The Nationals routed Columbia American 9-2 in game one before succumbing to North Macon 8-1 in game two. On the brink of elimination, the Nationals won their elimination game 17-5 to set up a date with Perry in the semifinals on Saturday. The Nationals were leading 6-5 when rain swept in and caused a multi-hour delay. The Nationals traveled 45 minutes back to their hotel in Augusta, where they stayed for a few hours before making the 45 minute trek back to Wrens in the evening to finish the game. 

Perry, who had not lost a game in the tournament up to this point, came out of the weather delay hot and poured it on. Perry quickly took an 11-6 lead, but all hope was not lost for the Nationals. The team stormed back in the final inning to cut the Perry lead to 11-9 and with the tying run on first base, they could not quite complete the rally but showed a fighting spirit to the bitter end.

“It was a group effort,” coach Johny Ricks said. “They never stopped fighting and I think that’s a huge testament to how much they love the game, and I couldn’t be more proud of them.”

The team finally got to display their passion in front of a large crowd this weekend after working their tails off for a month to get into this position.

Getting the 12 players – Harper Calhoun, Woods Griffin, Carter Harrill, Bentley Henderson, Grady Kelton, Jacob Kemper, Ben Lupien, Sammir Pope, Hatcher Ricks, Colton Shelnutt, Andrew Tanner, and Mason Ward – back and forth and keep them focused and motivated was a monumental task. Ricks and Tanner were a large part of that and were aided by legendary LaGrange College coach David Kelton. 

“Having his expertise and knowledge around was huge,” Tanner said. 

It was not just the coaches that made this all possible, it was a village of families that came together and made this all happen. Without them these young boys would not have had this experience of a lifetime. 

“We had a great group of parents that took care of us,” Ricks said. “They made sure we had a meal for us when we got back to the hotel, and I’m not sure what we would have done without them.”

Despite being eliminated from the tournament with a third place finish the Nationals were asked to stick around for the trophy ceremony after the final games were played. Confusion turned into elation when the team was announced as the winner of the Tommy Henry trophy for sportsmanship. The Nationals players’ character was easy to see as the team conducted themselves well before and after the games – holding a prayer circle after every game to give thanks regardless of the outcome of the game. 
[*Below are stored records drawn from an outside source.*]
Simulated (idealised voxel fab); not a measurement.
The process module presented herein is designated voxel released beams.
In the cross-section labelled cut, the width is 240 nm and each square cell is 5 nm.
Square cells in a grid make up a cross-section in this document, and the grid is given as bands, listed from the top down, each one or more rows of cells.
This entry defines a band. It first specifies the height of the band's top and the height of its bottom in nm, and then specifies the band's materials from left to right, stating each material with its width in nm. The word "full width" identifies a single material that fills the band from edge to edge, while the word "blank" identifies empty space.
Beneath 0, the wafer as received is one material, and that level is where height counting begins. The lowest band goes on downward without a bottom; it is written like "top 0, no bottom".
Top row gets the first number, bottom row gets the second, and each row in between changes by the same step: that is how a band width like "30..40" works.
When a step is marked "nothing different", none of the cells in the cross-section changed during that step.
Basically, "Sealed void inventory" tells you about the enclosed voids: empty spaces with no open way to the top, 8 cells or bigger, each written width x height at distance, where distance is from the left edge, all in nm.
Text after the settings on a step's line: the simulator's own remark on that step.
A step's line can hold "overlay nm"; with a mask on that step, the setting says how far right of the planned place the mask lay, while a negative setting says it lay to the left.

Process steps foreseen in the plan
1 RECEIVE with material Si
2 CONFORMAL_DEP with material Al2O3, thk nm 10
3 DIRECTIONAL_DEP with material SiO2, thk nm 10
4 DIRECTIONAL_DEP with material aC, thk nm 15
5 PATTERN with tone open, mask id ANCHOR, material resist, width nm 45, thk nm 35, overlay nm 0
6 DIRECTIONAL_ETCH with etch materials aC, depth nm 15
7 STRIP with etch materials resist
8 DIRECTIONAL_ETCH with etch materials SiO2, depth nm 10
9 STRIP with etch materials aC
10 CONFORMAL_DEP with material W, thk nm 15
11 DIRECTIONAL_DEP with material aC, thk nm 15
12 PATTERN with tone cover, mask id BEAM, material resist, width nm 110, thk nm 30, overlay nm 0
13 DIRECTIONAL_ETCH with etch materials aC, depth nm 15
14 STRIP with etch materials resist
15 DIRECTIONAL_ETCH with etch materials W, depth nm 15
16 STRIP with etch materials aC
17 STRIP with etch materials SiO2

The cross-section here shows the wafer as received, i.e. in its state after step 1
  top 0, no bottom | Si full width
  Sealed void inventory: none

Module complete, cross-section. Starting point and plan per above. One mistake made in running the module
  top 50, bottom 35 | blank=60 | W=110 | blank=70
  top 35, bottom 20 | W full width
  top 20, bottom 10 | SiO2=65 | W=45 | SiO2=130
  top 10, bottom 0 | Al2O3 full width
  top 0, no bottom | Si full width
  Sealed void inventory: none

“There’s things bigger than wins and losses in sports and doing things the right way is absolutely one of them,” Ricks said. “For us as a community and a team, this is something we can be proud of.”

“It shows you what kind of kids they are,” Tanner said. “They would pray before and after every game and show how to act on and off the field.”

After a long spring season that saw these 12 kids be selected as National team All-Stars, it was a laborious June as they practiced nearly every weekday for over a month. Now, the players will get some time off before starting a rec season in the fall. The players will disperse across the county, state, etc. from here, but the memories of that one weekend in early July 2022 will live on forever.